Early theories of 'quantum steering' are informing today's researchers in their quest to establish secure quantum teleportation and with it the un-hackable communication networks of tomorrow.
Teleportation is here! However, with no William Shatner as Captain Kirk in sight, it might not be quite what you’ve been eagerly anticipating. Don’t panic! Whilst we’re not yet at the stage where we can teleport humans (sorry to get your hopes up with the nostalgic picture, above), researchers have recently demonstrated the prerequisites for secure quantum teleportation.
For the first time, a group of researchers including Dr Laura Rosales-Zarate and Professor Margaret Reid from Australia’s Swinburne University of Technology, together with a team from China and Europe, has established the precise requirements needed for the instantaneous transport of quantum information.
Quantum steering anyone?
Quantum teleportation heralds the arrival of a potential new form of communication that’s essential for a future quantum Internet allowing information to be transmitted with absolute security. It entails the transport of quantum information, such as the exact state of a photon or electron, without moving that actual particle. In order to achieve this, an ‘entangled state’ must be shared between the source and destination locations, referred to as ‘Alice’ and ‘Bob’ (they’re not making this up, you know), creating a ‘quantum channel’ between the two sites.
The mechanism involves a phenomenon known as ‘quantum steering’, a theory first proposed by Albert Einstein and Erwin Schrödinger in 1935 which states that a measurement has an immediate ‘steering’ effect on another distant quantum state. In quantum mechanics, this means that if one party performs a measurement on one system, different outcomes can lead to different states for another system.
The precise requirements demonstrated by today’s researchers in achieving quantum teleportation focuses on the ‘entangled state’ referred to above and involves a special kind of quantum entanglement called Einstein-Podolsky-Rosen steering, a theory based on Einstein and Schrödinger's original ‘quantum steering’. Using this theory, the quality of the transported state can potentially be ‘perfect’, allowing for messages to come through clearly and securely.

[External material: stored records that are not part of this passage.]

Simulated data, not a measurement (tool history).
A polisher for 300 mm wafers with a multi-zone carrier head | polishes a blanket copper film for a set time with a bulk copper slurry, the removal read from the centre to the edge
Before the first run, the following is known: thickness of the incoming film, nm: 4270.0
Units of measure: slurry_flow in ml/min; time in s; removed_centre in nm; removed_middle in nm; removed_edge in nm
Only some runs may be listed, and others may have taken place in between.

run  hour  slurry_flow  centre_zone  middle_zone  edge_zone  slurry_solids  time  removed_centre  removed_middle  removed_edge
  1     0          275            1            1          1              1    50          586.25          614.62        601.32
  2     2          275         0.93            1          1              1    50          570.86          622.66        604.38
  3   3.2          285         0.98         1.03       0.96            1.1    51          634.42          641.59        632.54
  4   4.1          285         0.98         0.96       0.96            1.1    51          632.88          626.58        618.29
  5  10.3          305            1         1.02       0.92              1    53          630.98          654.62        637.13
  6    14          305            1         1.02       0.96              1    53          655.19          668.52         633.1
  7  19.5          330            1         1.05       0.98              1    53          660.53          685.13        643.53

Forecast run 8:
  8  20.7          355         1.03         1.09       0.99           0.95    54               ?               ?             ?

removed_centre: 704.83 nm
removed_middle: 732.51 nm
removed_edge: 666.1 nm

Commenting on their work, published in Physical Review Letters, Prof Reid said: “Teleportation works like a sophisticated fax machine, where a quantum state is transported from one location to another. Let's say 'Alice' begins the process by performing operations on the quantum state – something that encodes the state of a system – at her station. Based on the outcomes of her operations, she communicates (by telephone or public Internet) to 'Bob' at a distant location, who is then able to create a replica of the quantum state.”
No more eavesdropping
Using quantum entanglement, people will be able to send information across large distances free from the fear of eavesdroppers; although what this will mean for any future so-called Snoopers’ Charter with its implications for data interception opens up a whole new can of worms. We’re not going there today. What we’re hailing are the building blocks of the un-hackable communication networks of tomorrow.
Quantum teleportation isn’t brand new in and of itself. Scientists first achieved quantum teleportation last year and have been improving the process ever since, but they still hadn't managed to send a message that didn't come out garbled and incoherent on the other side - until now.
“The problem is that unless special requirements are satisfied, quantum mechanics demands that the state at Bob's end will be 'fuzzed up',” explains Prof Reid. “The beauty is that quantum mechanics guarantees that a perfect state can only be transported to one receiver. Any second 'eavesdropper' will get a fuzzy version.”
The researchers have shown that by employing Einstein-Podolsky-Rosen steering - the very special form of quantum entanglement - Alice and Bob can avoid getting all ‘fuzzed up’.
“Only then can the quality of the transported state be perfect,” Prof Reid adds.
Beam me up, Scotty (really)
Elsewhere in the field of teleportation, German engineers have created a machine which can scan an object - destroying it in the process - and then transmit it over the Internet, recreating it anywhere in the world using a 3D printer. Is this what we’ve been waiting for? Can my destroyed body really be beamed anywhere around the world? Not quite, but it's a start.
Named ‘Scotty’ (of course), engineers at the Hasso Plattner Institute in Germany have successfully relocated inanimate physical objects across distances. Scotty is a simple self-contained appliance that consists of an off-the-shelf 3D printer that has been extended with a three-axis milling machine, a camera and a microcontroller for encryption/decryption and transmission.
Users place an object into the sender unit, enter the address of a receiver unit and press the teleport button. The sender unit now digitises the original object layer-by-layer. It shaves off material using the built-in milling machine, taking a photo using the built-in camera and encrypts each layer using the public key of the receiver before transmitting it.
The receiving unit decrypts the layer in real-time and starts printing right away. Users therefore see the object appear layer by layer on the receiver side just as it disappears layer by layer at the sender side. Scotty is different from previous systems that copy physical objects in that its destruction and encryption mechanism guarantees that only one copy of the object exists at a time.
Whilst people won’t be queuing up to beam themselves across the Internet any time soon, does Scotty mark the beginning of a new era; the first prototype of a teleportation machine that can effectively relocate an object from one location to another? Make it so.